In: Economics
Suppose a firm expects that a $20 million expenditure on R&D in the current year will result in a new product that can be sold next year. Selling that product next year would increase the firm’s revenue next year by $30 million and its costs next year by $29 million.
Instructions: Enter your answer as a whole number.
a. What is the expected rate of return on this R&D expenditure?
b. Suppose the firm can get a bank loan at 6 percent interest to finance its $20 million R&D project. Will the firm undertake the project?
(Click to select) Yes No
c. Now suppose the interest-rate cost of borrowing falls to 4 percent. Will the firm undertake the project?
(Click to select) Yes No
d. Now suppose that the firm has savings of $20 million—enough money to fund the R&D expenditure without borrowing. If the firm has the chance to invest this money either in the R&D project or in government bonds that pay 3.5 percent per year, which should it do?
(Click to select) Government bonds R&D
e. What if the government bonds were paying 6.5 percent per year?
(Click to select) R&D Government bonds
ANSWER:
Increase in firm's revenue next year = $30 million.
Increase in firm's costs next year = $29 million
Net gain from this R&D investment in next year = $30 million - $29 million= $1 million
R&D investment current year = $20 million
a)
We know that,
Expected Rate of Return is obtained by dividing the net gain from the investment with the cost of the investment.
Expected rate of return on this R&D expenditure
= $1 Million / $ 20 Million
= $ 0.05 million
It is equivalent to 5%.
b)
The firm can get loan at 6% interest to finance its $20 million R&D project and it expects to gain a return of 5% on the investment each year.
Here we can see that the expected return is less than the borrowing cost.
Hence the firm will not undertake the project.
Answer is NO.
c)
From the question we have 4% as the effective rate of borrowing.
Here we can see that expected return is greater than borrowing cost, so the firm will undertake the project.
Answer is YES.
d)
From the question we know that the firm has savings of $20 million—enough money to fund the R&D expenditure without borrowing.

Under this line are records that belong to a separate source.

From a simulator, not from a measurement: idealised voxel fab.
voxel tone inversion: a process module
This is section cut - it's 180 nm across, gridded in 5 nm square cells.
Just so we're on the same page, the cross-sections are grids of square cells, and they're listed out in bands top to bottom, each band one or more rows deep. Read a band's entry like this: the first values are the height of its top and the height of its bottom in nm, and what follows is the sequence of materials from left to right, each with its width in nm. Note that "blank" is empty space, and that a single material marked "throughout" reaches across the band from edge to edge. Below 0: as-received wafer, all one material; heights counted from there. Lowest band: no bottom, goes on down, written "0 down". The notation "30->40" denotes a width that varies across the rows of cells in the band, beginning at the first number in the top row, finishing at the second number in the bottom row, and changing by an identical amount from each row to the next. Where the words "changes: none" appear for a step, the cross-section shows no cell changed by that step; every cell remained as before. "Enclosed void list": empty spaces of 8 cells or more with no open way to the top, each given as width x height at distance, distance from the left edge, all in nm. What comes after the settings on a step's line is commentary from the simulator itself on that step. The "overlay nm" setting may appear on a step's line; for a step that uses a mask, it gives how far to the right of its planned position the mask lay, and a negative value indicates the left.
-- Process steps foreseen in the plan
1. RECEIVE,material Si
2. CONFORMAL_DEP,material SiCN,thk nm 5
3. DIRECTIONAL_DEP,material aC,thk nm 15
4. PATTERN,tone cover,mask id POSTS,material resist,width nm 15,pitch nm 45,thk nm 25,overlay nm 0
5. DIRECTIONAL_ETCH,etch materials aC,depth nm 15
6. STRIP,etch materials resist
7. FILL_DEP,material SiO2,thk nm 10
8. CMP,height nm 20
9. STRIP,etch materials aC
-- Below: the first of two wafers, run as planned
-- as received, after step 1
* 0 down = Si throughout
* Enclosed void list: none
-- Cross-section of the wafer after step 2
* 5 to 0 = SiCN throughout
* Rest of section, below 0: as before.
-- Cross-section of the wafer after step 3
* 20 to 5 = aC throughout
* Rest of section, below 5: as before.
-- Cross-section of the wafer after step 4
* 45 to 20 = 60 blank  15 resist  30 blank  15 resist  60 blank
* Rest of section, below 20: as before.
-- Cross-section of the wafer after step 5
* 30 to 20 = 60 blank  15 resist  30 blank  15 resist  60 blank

The firm will like to invest in the R&D project because the interest of 3.5% by investing in government bonds is lesser than expected return on the given project.
e)
From the question we have that the government bonds were paying 6.5% per year.
Hence we can know that the return on the bonds is greater than the expected return on the project.
Hence the firm would invest in the government bonds.